For young people today, the idea of America as a land of opportunity increasingly rings hollow. They are coming of age in the toughest economic times our country has seen since the Great Depression, with no swift recovery in sight.
For students from the wealthiest families—those we’ve recently come to think of as “the 1%”—the path to adulthood will be smoothed by prep schools, SAT coaches, unpaid internships, and family connections. But for the 99%, especially those in poor families and America’s shrinking middle class, prospects are dimmed by a climate of stubbornly high unemployment, struggling businesses, and declining real household incomes.
One effect can be seen in the numbers of young people who drop out of school, whether because they need to help support their families, or because they don’t know where they’re headed, or because they think the deck is stacked against them whether they graduate or not. While some studies suggest that the U.S. high school graduation rate may be improving slightly after years of decline, it’s still estimated that 25% of students nationwide fail to graduate. Among minority populations and in poor school districts, high school dropout rates of 30%, 40%, or even 50% are not uncommon.
Some say these problems are structural, and that it will take massive, top-down programs to address them. But, regardless of whether or not you believe government is the answer, it’s clear that no major policy initiative proposed today could possibly come on line soon enough to improve conditions for this generation of young people.

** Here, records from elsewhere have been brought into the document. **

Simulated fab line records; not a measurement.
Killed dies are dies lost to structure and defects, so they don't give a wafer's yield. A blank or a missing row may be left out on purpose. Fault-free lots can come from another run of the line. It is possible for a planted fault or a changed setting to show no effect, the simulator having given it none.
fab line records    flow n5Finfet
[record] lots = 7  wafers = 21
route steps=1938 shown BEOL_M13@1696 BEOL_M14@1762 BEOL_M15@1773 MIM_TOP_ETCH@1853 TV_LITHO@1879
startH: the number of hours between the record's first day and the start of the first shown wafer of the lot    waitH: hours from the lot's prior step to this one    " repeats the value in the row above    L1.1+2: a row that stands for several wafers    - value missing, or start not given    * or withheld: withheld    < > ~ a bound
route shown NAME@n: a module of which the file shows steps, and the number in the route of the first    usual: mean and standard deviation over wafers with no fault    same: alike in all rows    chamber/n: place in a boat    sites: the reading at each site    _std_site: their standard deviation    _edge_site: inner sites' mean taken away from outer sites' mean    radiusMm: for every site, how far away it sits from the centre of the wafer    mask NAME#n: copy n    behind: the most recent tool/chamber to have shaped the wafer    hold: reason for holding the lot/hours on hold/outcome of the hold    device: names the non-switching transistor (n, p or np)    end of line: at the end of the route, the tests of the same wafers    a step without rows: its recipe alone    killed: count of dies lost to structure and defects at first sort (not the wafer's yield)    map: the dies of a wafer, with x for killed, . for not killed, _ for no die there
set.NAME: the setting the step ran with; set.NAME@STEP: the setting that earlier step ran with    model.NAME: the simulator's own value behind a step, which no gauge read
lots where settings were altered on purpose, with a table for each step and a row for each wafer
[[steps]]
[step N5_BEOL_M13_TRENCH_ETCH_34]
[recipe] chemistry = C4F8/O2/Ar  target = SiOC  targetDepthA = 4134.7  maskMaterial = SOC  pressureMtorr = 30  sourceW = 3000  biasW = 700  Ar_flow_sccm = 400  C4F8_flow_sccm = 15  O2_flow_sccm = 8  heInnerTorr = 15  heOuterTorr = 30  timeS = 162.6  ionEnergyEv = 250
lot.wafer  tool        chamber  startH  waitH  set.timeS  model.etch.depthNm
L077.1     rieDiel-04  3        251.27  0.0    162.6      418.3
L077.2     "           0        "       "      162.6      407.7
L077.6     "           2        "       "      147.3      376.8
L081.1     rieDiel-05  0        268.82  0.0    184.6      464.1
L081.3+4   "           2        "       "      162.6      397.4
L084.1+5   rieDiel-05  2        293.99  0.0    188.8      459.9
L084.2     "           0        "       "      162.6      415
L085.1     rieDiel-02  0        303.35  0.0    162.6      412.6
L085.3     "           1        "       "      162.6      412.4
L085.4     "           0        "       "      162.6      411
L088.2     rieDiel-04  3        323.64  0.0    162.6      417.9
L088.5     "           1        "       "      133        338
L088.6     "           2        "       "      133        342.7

This does not mean there is no hope of upward mobility for young people who have grown up poor, or no chance of life and career success for those who come from typical American homes. What it does mean is that it’s up to each individual to make the most of his or her God-given potential.
That has always been true, but in this economic climate, understanding that reality is more critical than ever. In a recent New York Times op-ed column, author Thomas Friedman succinctly explains why:
“In the past, workers with average skills, doing an average job, could earn an average lifestyle. But, today, average is officially over. Being average just won’t earn you what it used to. It can’t when so many more employers have so much more access to so much more above average cheap foreign labor, cheap robotics, cheap software, cheap automation and cheap genius. Therefore, everyone needs to find their extra — their unique value contribution that makes them stand out in whatever is their field of employment. Average is over.”
As Friedman suggests, these days the advantage lies with those who will do what it takes to rise above the crowd and be the very best at what they do. In other words, in a very real sense, we are all entrepreneurs now. The Try makes that case in a positive way, empowering young people to find the ingredients of success within. Based on our experiences to date, we have no doubt that success can indeed be taught.